The new report card approach requires much education for staff, students and parents. This was explained by first grade teacher Gina Dorn and second grade teacher Claudia Koberstein at the April 20 meeting of the Holyoke Board of Education.

For the third quarter, students and parents saw both standards-based and regular report cards in first and second grades. At mid-March parent-teacher conferences, a specific explanation was given for the standards-based grades of 4, 3, 2 and 1.

Koberstein said they have to get past thinking 4, 3, 2, 1 equates to A, B, C, D. It clearly does not. A grade of 3 on the standards-based card is like an A, she added. A 3 is a very good grade, and in fact, there won’t be a lot of 4s.

Teachers revised report cards and rubrics numerous times in the process of defining grades. Koberstein said they discovered they weren’t providing 4 materials. They’re working on that.

A quick explanation for the performance rubric on the standards-based report says: 4, exceptional in grade level standards (exceeding grade-level expectations); 3, proficient in grade level standards; 2, approaching grade level standards; and 1, not meeting grade level standards.

Prior to parent-teacher conferences, teachers looked at all the data and talked through everything.

Dorn said the standards-based grades inspired a lot of good conversation with parents—more discussion than what a letter grade generates.

Koberstein said since conferences, they’ve seen a lot more parent involvement.

Dorn also highlighted an area on the standards-based report that designates always, usually, sometimes or almost never for behaviors that support learning. These behaviors include cooperation, respect, organization, independence, responsibility and more.

One drawback to this transition in reporting grades is the computer system isn’t set up for it. Supt. Bret Miles cited the need to move towards an electronic-generated report card. He added they’ll be investigating data bases and options for this.

Another concern, as an example, is reporting grades for a first grader who is in second-grade reading. Elementary Principal Kyle Stumpf noted they recommend the second-grade teacher who is responsible for that first grader’s reading will fill out a separate report card for that student’s reading grade.

Dorn pointed out it will take some time to get through the grade card transition.

Koberstein added lots of districts are watching what Holyoke is doing with regard to this transition. “It’s nice to be on the leading edge,” she added.


Committees report

During last week’s school board meeting, members reported from district committees they’re serving on, including budget and facilities, standard of excellence, superintendent advisory, leadership team and BOCES board.
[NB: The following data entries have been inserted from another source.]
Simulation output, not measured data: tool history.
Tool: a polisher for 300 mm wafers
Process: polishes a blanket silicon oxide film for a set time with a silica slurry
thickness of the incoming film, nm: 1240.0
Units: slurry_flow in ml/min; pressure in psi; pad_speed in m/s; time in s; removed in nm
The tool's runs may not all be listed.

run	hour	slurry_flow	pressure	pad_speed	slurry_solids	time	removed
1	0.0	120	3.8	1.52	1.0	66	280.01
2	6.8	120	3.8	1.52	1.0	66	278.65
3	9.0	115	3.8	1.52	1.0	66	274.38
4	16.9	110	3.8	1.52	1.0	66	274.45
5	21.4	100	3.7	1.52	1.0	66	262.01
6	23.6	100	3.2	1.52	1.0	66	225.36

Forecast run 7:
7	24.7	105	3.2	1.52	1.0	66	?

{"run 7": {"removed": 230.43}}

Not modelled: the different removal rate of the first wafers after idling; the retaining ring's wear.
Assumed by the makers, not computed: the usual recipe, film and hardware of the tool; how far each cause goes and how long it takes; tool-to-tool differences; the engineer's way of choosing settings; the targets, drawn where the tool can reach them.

Within the reports, it was noted mill levy override will be an active part of board discussion as they move towards a decision on whether to go for the override. A master plan update for the district can be found on the front page of the school website.

CSAP recommendations will be reviewed by staff as a timetable for the 2010-11 testing is established.

Subject area committee work is ongoing, reported the leadership team committee. This year the group has talked about professional development opportunities for staff, and next year’s big topic will be grading policies throughout the district.

From the BOCES board, it was reported a four-year contract was approved for executive director Tim Sanger. It was also noted there will be no BOCES assessment increase to member districts for the third year in a row.

Additionally, the BOCES board was scheduled to vote April 26 on a rebate to districts, which could amount to $42,000 for Holyoke School Dist. The main concern for this approach is cash flow for BOCES.


Finances on target

In a third quarter financial report, Supt. Miles noted the district is about where it expected to be at this point in the year, with no real surprises.

Outlining specifics for cash balance, revenue and expenditure status, Miles reported by the time the 2010-11 preliminary budget is passed, the district should have a good projection of the ending fund balance for 2009-10.

Expenditures are tracking as expected, and transfers are complete, said Miles. Transportation is running under budget, which is being evaluated as the new year’s budget is built.

Miles said they do plan to spend all the money in the capital projects line item. The master facility plan project will be accounted for, and the rest will get the district started with summer projects in June.


Other business

In other business April 20, the Re-1J board:

—accepted the resignations of fifth grade teacher David Bloemker and elementary aide Summer Struckmeyer, both effective at the end of the current school year.

—voted for personnel matters, approving Karen Crocker as long-term substitute for JR/SR high English teacher Heather Bieber for the remainder of the school year; Dylan Daniel as volunteer HS baseball coach; and Type V substitute teaching authorization for Sara McMurrin.

—favored going with the Colorado Association of School Boards (CASB) Core Policy Manual. A specific recommendation, with costs involved, will return to the May 4 board meeting.

—granted admission for three foreign exchange students for 2010-11: Gabrielle Pascua and Beatrix Presich from Austria and Agata Borelli from Italy.

­—approved second reading of the revised policies on absences/excuses and truancy, which will be in effect for the 2010-11 school year.

—held a 30-minute executive session at the close of the meeting with Supt. Miles and JR/SR High Principal Susan Ortner to discuss two student issues.